When the piecing is done, the quilt is basted and you’re ready to start free motion quilting, there are two steps to prepping your machine: install a free motion quilting foot and disengage the feed dogs. But what are feed dogs and why would they interfere with free motion quilting? Get the full scoop on feed dogs in free motion quilting.
What do feed dogs do?
All sewing machines have feed dogs. This odd name refers to two rows of little metal teeth that emerge from slots in the needle plate, just under your needle area.
To see yours, turn your sewing machine’s hand wheel. The feed dogs should move up and down in time with the needle. In rhythmic motion, they just barely push up from the needle plate slots.
The grooves on feed dogs move fabric along as you stitch, gently pulling it forward. They help you sew a nice straight line, with evenly spaced stitches.
What should I do with feed dogs when free-motion quilting?
By default, a sewing machine’s feed dogs are engaged. That means that when you go to quilt, the feed dogs will pull your work straight forward. That’s not what you need to quilt your own designs!
When free-motion quilting, you want to be in charge of moving the fabric under the needle!
With the feed dogs engaged you must sew in a straight line, with the fabric always moving away from you as it travels under the needle. The feed dogs pull it along.
With the feed dogs disengaged you can move the fabric under the needle, toward the right or toward the left. You can pull the fabric toward you instead of pushing it away. You can even sew curves and glorious swirls! Plus, you can stop and change direction on a dime.
Disengaging the feed dogs creates a huge amount of freedom.
This is precisely what makes free-motion quilting possible. It’s also what makes free-motion quilting a skill that takes time to perfect. Engaged, the feed dogs control stitch length. Disengaged, you need to move the fabric at a suitable speed to create your desired stitch length. Practice, practice!
How to drop your feed dogs
To free-motion quilt, you need to lower or disengage your feed dogs. But how do you disengage them?
Most modern sewing machines and many older ones have an option for dropping or disengaging the feed dogs. Consult your machine manual.
You’ll likely discover a little lever that controls this mechanism. With a simple toggle from on to off, your feed dogs are on vacation. Turn the needle and you’ll see that now they remain still as the needle moves.
Can’t lower your feed dogs?
If your machine doesn’t have a built-in mechanism for disengaging feed dogs, there are a few work arounds.

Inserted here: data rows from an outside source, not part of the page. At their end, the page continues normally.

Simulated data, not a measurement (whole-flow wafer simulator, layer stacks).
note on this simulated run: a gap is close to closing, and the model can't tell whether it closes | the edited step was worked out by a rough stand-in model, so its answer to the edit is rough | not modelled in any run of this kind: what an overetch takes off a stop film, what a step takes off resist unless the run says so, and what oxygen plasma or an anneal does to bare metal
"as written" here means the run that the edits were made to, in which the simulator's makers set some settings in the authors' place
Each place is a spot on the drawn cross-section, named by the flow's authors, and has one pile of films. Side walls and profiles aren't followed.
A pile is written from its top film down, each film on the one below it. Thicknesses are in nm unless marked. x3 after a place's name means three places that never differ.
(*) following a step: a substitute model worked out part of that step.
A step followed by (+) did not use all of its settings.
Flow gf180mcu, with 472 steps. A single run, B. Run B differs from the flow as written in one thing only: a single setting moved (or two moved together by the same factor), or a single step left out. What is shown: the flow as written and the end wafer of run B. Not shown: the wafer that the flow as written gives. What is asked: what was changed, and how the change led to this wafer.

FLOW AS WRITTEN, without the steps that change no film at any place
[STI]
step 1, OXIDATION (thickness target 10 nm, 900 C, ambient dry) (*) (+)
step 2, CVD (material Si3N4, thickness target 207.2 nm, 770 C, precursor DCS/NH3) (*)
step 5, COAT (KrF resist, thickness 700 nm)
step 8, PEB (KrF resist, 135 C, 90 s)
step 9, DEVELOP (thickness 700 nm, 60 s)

- Try covering the needle plate area with low-tack tape. The tape prevents the moving feed dogs from grabbing your project, allowing you to control the motion of the fabric.
- Try buying a Supreme Slider. This is a slick plastic sheet that clings to your sewing machine bed like a vinyl decal. It peels on and off, leaving no tacky residues. There is a small rectangle cut out at center for the needle hole, but it covers the feed dog slots.